Diethard Steiner On Business Intelligence

Last Tuesday I attended the Apache Flink Meetup here in London for a coding dojo. The previous coding dojo was really very interesting and I went away with some good learnings - it also provided me with motivation to look a bit more into Apache Flink and I eventually published two blog posts on this topic. So I was quite excited to attend this new coding dojo event. Unfortunately this time round the attendency rate was not so good, however, event organiser Ignas Vadaisa and I still went ahead and tried to get a very simple Kafka and Flink setup going, the result of which is discussed here.

The main idea was to set up a simple Kafka Producer (Ignas wrote a Scala object which sends a random pick from a set of words to a Kafka topic), I set up a local installation of Kafka and wrote a simple Kafka Consumer, which is using Flink to do a word count.

I will talk you through the setup now, which is rather straight forward and should be a starting point for furhter exploration:

Check the scala version you have installed

$ scala -version

Download Kafka from here and extract the file in a convenient directory. Make sure you choose a Kafka version which goes in line with your Scala version!

Next we follow mainly the Kafka Quickstart guide:

Start Zookeeper:

$ bin/zookeeper-server-start.sh config/zookeeper.properties

Start Kafka:

$ bin/kafka-server-start.sh config/server.properties

Create a topic: This is not strictly necessary, as our code (KafkaProducer) will take care of this any ways.
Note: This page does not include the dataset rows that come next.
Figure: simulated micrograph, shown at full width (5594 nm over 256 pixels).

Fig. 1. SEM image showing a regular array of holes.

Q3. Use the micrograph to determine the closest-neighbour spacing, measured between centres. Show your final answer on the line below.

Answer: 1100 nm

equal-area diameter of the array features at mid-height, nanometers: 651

$ bin/kafka-topics.sh --create --zookeeper localhost:2181 --replication-factor 1 --partitions 1 --topic words

List the topic:

$ bin/kafka-topics.sh --list --zookeeper localhost:2181
words

Let’s first create the Kafka Producer. We will generate some random data and send it to the messaging queue:

import java.util.Properties
import org.apache.kafka.clients.producer.{KafkaProducer, ProducerRecord}
import scala.util.Random

object KafkaProducer extends App {

  val topic = "words"
  val props = new Properties()
  props.put("bootstrap.servers", "localhost:9092")
  props.put("key.serializer", "org.apache.kafka.common.serialization.StringSerializer")
  props.put("value.serializer", "org.apache.kafka.common.serialization.StringSerializer")


  val rnd = new Random()
  val wordSet = Seq("Dog", "Cat", "Cow")
  val n = wordSet.length

  val producer = new KafkaProducer[String,String](props)

  var key  = 0

  while(true){
    val index = rnd.nextInt(n)
    producer.send(new ProducerRecord(topic, key.toString, wordSet(index)))
    key = key + 1
  }

  producer.close
}

Let’s run this code. To understand if our code is actually working, let’s use a Kafka utility to check if there are any messages in the queue:

Show streaming data in the Kafka topic:

bin/kafka-console-consumer.sh --zookeeper localhost:2181 --topic words

Since the setup is working so far, we can focus on creating the KafkaConsumer now. In the snapshot 1.2 Flink provides quite few connectors to external data sources and stores, which makes it quite straight forward to source data from and load data to such stores:

import java.util.Properties
import org.apache.flink.streaming.api.scala._
import org.apache.flink.streaming.api.windowing.time.Time
import org.apache.flink.streaming.connectors.kafka._
import org.apache.flink.streaming.util.serialization.SimpleStringSchema

object KafkaConsumer {


  def main(args: Array[String]) {

    val env = StreamExecutionEnvironment.getExecutionEnvironment

    val properties = new Properties()
    // comma separated list of Kafka brokers
    properties.setProperty("bootstrap.servers", "localhost:9092")
    // id of the consumer group
    properties.setProperty("group.id", "test")
    val stream = env
      // words is our Kafka topic
      .addSource(new FlinkKafkaConsumer010[String]("words", new SimpleStringSchema(), properties))

    stream.print

    env.execute("Kafka Window Stream WordCount")
  }
}

In this first attempt we simply retrieve the data from the Kafka queue and print the values out to the console. Try to run this code.

Next let’s count the words in five seconds intervals:

    val counts = stream
      .map { (_, 1) }
      .keyBy(0)
      .timeWindow(Time.seconds(5))
      .sum(1)

    counts.print

Execute KafkaConsumer now and enjoy the window aggregation! Granted this was a very simple setup, so feel free to explore more of the Apache Flink world and create an advanced example. Have fun!